|Title||The production and mediatisation of political talk television in the United States, Australia, and the United Kingdom|
This thesis is a cross-national study that investigates political talk television. The first and main part looks at political talk show production. By talking to senior political talk producers working in different countries, newsrooms and political talk shows, this study constructs a general framework – involving structural, agency, and ideational factors – which explains how political talk shows are produced, and more importantly, why they appear the way they do. The thesis argues that the traditional divide between structures and agency needs to be abolished to truly understand news production. A typology of talk is constructed – parliamentary talk, participatory talk and advocacy talk – which demonstrates that although the general production framework applies to all shows, different forms of talk are more or less responsive to different production elements.

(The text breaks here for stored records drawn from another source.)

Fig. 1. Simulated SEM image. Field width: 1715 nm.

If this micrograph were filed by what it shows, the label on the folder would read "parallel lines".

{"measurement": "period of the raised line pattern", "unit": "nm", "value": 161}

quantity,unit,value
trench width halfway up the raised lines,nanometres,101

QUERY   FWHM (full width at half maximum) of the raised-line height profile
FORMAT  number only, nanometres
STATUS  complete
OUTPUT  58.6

The second part interrogates the content of political talk shows by looking at marketisation and mediatisation. To what extent can marketisation and mediatisation explain political talk content? A cross-national methodology is employed that categorises the three countries according to their marketisation levels. The relationship between marketisation and mediatisation is then examined in a qualitative content analysis of political talk shows. Evidence suggests that American talk is more mediatised than British or Australian talk – it is more interpretive, more likely to view politics as a game, more likely to personalise politics, and more likely to rely on aesthetic aspects – and some weaker evidence shows British talk as slightly less mediatised than Australian talk, in-line with marketisation expectations. However, no relationship has been identified between more or less commercial news institutions and mediatisation of political talk content other than to conclude that advocacy talk is the most mediatised style of talk overall.
These results highlight that the antecedent of mediatisation is most evident at the macro level of analysis. However, they also point to a problem with the mediatisation theory at lower levels of analysis: political talk is at least partly a mediatised format, but the drivers of this mediatisation do not relate simplistically to more or less marketisation because institutional marketisation does not relate to mediatisation of content, and therefore, the mediatisation of political talk shows might very well relate to wider cultural and political factors.